Sunday 10 July 2011

Knowing when to bail: This isn't politics, it's bigger than that – just ask Hugh Grant

Hugh Grant: Not just a pretty face
Like everyone in the country, I am agog at what's going on. The tabloid press seem to have sunk to new lows below even those assumed of them. The police seem to be guilty of taking a discretionary approach to what is or is not illegal, based on self-interest. And it would seem that politicians have entered a Faustian pact with the Murdoch empire that has prevented anyone from getting to the bottom of how information is bought, sold and publicised in some parts of the British media. Just ask Hugh Grant, he knows all about it.

It now seems clear that Murdoch may not be allowed to buy the rest of the BSkyB but that his current holdings need to be reviewed and reduced. Even without further revelations only a nitwit would try to defend the assertion that News International will do a thorough job cleaning up its act through self-regulation or, for that matter, the Metropolitan Police should be left to its own devices. It is political suicide to trivialise the implications of this, because the public have got beyond the 'smoke without fire' stage to organising its own evacuation. The public isn't waiting for politicians to tell them what to do: Mumsnet and the Church of England are looking at a Murdoch boycott and are sufficiently well informed not to be distracted by the closure of the News of the World. The good old Guardian has become our very own Washington Post, now looked to across the world for the only unbiased coverage of this whole business.

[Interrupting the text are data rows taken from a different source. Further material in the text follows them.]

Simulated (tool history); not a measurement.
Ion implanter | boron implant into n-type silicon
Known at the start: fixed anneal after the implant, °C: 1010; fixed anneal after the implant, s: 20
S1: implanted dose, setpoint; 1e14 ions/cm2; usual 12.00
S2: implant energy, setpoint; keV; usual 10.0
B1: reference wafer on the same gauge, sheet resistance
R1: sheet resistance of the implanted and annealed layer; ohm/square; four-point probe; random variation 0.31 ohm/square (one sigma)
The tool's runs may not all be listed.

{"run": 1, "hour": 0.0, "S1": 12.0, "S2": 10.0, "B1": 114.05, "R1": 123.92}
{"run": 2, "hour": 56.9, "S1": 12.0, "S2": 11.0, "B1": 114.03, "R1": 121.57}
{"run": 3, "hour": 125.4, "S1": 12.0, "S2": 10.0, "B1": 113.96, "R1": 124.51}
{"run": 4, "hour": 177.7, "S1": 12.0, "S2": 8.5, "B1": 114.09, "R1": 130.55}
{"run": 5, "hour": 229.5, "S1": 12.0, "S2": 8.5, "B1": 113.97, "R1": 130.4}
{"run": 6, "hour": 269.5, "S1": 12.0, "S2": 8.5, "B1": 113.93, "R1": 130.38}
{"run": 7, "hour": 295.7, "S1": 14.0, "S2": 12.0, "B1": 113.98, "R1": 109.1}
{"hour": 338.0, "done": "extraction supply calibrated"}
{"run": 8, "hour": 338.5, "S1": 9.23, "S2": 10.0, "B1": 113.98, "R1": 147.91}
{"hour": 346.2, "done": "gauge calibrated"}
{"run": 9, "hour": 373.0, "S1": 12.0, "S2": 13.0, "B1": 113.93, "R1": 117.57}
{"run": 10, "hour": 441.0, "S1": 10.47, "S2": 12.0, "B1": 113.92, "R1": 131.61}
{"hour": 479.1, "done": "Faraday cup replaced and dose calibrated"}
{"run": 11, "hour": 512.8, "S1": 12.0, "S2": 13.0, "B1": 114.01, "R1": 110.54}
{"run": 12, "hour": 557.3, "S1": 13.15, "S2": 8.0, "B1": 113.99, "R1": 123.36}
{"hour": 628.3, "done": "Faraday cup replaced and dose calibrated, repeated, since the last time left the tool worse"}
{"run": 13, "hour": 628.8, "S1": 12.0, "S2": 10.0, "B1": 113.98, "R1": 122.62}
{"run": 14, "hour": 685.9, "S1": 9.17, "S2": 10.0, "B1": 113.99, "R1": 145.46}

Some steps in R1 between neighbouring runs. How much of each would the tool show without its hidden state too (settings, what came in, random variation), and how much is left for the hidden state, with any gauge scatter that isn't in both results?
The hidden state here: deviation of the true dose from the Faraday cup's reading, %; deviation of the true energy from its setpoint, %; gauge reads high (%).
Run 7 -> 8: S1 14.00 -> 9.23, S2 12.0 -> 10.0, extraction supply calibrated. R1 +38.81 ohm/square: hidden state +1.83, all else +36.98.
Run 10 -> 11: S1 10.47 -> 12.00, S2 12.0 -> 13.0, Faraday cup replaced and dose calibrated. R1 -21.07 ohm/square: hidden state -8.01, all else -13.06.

I have a close friend who is the international editor of a well-known celebrity magazine and she has often told me of the fear the famous have of the British tabloid press, some choose never to come to the UK or leave hastily because of it. No great loss, you may think, but an interesting indicator of how the British tabloid press is in a class of its own when it comes to being out of control. Further it has always fascinated me that the worst practices of some of the media in this country are managed and exploited by non-residents who would not welcome or tolerate such intrusion in the countries they choose to live in. Having said that, my friend has often argued for the continuance of an unregulated press. So what's to do?

Ed Miliband has been accused of playing politics with this issue, I don't think that is possible. Like Watergate and the Profumo Affair, it's got beyond that now. We do need to stop the Murdoch takeover sharpish. We do need someone to stop the deleting as it is now, shredding as it was in Ollie North's day. And as David Cameron agreed, old Rebekah Brooks needs to go whether she is a 'lightning rod' or not, if only to say that if it all goes tits up on your watch, it's your responsibility.

I am amazed and, I have to say, delighted at the role Hugh Grant has played in all this. It seems following his relentless experience of being 'papped', he fought back by taking ex-News of the World journalist Paul McMullan out for a drink with a microphone pen in his pocket to record and expose the hacking, police bribery allegations and the culpability of politicians and newspaper editors and bosses as McMullan bragged that 'he [Grant] was powerless to do anything about it.' Given his extraordinary tenacity I think he should definitely play himself in the inevitable film.

It may yet turn out that Andy Coulson becomes #newsgate's Oliver North, but even going for his scalp won't keep the information, outrage and disgust coming wave upon wave now. Talking of waves, if you want to avoid a painful wipeout, the knowledgeable surfer knows when it's best to bail  a surfing term meaning jumping in the water before you lose your balance. Let's hope the PM remembers in time, that to ride the next wave, bailing is better than heading for a wipeout.